What do you think it means to be a man?
Heshan2106 on August 02, 2020:
I don't really believe that 'being a man' is based on your gender identity, it doesn't matter if you're identified as a male, a female or whatever it is. You're actions decide if you're 'a man'. Thus, a woman cannot say that they cannot relate because they are not identified as a 'man'.
Times have changed.
neegro on October 15, 2019:
i'm a guy, so i'm expert. but i've always considered the dual qualities of sexy and cute to be desirable in a chick. the difference between a man and a boy is the taking on of responsibility. my wife, though, is more gentle than strong, and we have a terrible relationship. we're both plenty unresponsible.
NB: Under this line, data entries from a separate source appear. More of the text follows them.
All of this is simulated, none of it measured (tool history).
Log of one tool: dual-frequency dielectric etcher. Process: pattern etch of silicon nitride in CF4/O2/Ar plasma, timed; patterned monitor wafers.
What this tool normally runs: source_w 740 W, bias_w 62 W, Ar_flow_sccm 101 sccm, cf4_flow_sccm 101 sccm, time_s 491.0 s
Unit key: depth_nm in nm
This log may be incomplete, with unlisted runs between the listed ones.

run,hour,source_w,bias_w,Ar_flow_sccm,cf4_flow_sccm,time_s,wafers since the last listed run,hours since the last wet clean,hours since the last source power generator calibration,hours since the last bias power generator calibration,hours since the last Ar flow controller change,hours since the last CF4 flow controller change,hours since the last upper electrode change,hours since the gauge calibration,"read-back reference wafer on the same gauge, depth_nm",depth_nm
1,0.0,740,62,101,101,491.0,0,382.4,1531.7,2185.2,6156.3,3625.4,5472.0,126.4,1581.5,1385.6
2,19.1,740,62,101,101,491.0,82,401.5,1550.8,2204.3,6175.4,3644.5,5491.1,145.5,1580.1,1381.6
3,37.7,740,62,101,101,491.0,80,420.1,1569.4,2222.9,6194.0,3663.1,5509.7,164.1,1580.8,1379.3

Jordan Peters on May 08, 2017:
Mikesweetwater- I want to cite this article for a Paper im writing so can you tell me from real name
mikesweetwater (author) from FL, USA on July 14, 2011:
Cathy - I wholeheartedly agree that being a man means accepting responsibility in life. Unfortunately, that is not enough for Lady Macbeth, but I think most women would take your side over hers :) Also, I think the best relationships are all about balance and maturity, and it sounds like you certainly have that! Thanks for reading!
cathylynn99 from northeastern US on July 13, 2011:
i'm not a guy, so i'm no expert. but i've always considered the dual qualities of strength and gentleness to be desirable in a guy. the difference between a man and a boy is the taking on of responsibility. my husband, though, is more gentle than strong, and we have a terrific relationship. we're both plenty responsible.